Get minimal XPath of an element

Question

I'm trying to create a function which returns XPATH of an element. Unfortunately it returns absolute xpath which is not enough.

I want to get as minimal xpath as possible (or better - more "clever", not necessarily minimal). For example, if element has id, then return xpath depended on its id.

I want to use this xpath multiple times and absolute xpath is very vulnerable according to page changes.

Or if it's parent has id, then return parents xpath by id and concat with /child .

Is it possible with lxml module or another module?

For example XPath helper wizard extension can do that better.

def _load_root(url):
    r = requests.get(url)
    r.encoding = 'utf-8'
    html = r.content
    return etree.fromstring(html, etree.HTMLParser())

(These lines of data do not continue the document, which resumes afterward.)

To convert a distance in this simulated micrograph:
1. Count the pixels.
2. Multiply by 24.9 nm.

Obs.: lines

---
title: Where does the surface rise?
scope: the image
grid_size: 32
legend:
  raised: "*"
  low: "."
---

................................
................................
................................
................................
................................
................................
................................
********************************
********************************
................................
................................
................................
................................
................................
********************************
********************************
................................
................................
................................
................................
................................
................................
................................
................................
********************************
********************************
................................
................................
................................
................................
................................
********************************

def get_xpath_by_text(text,url):
    root = _load_root(url)
    e = root.xpath('.//*[contains(text(),"{}")]'.format(text))
    print root.getpath(e)

/html/body/div[1]/div[1]/div[1]/div[2]/div[1]/div[1]/div[2]/div[2]/div[1]/div/div[1]/div[2]/div[2]/div[2]/div[1]/div[1]/table/tr[6]/td[2]/div[1]

Do you know how to do that?

Answer 1

You are asking for two contradictory things, as far as I can see: a minimal XPath, and an XPath that is stable against changes to the document.

The minimal XPath for an element is typically something like (//*)[134] , but this is very sensitive to document changes.

You can get an XPath relative to the nearest ancestor with an id() attribute using a recursive algorithm like:

function minimalXpath(Node node) {
  if (exists(node/@id))
    then "id(" + node/@id + ")"
  else if (node is root)
    then ""
  else minimalXPath(node.getParent()) + "/" + node.getName() +
    "[" + node.getSiblingPosition() + "]"
}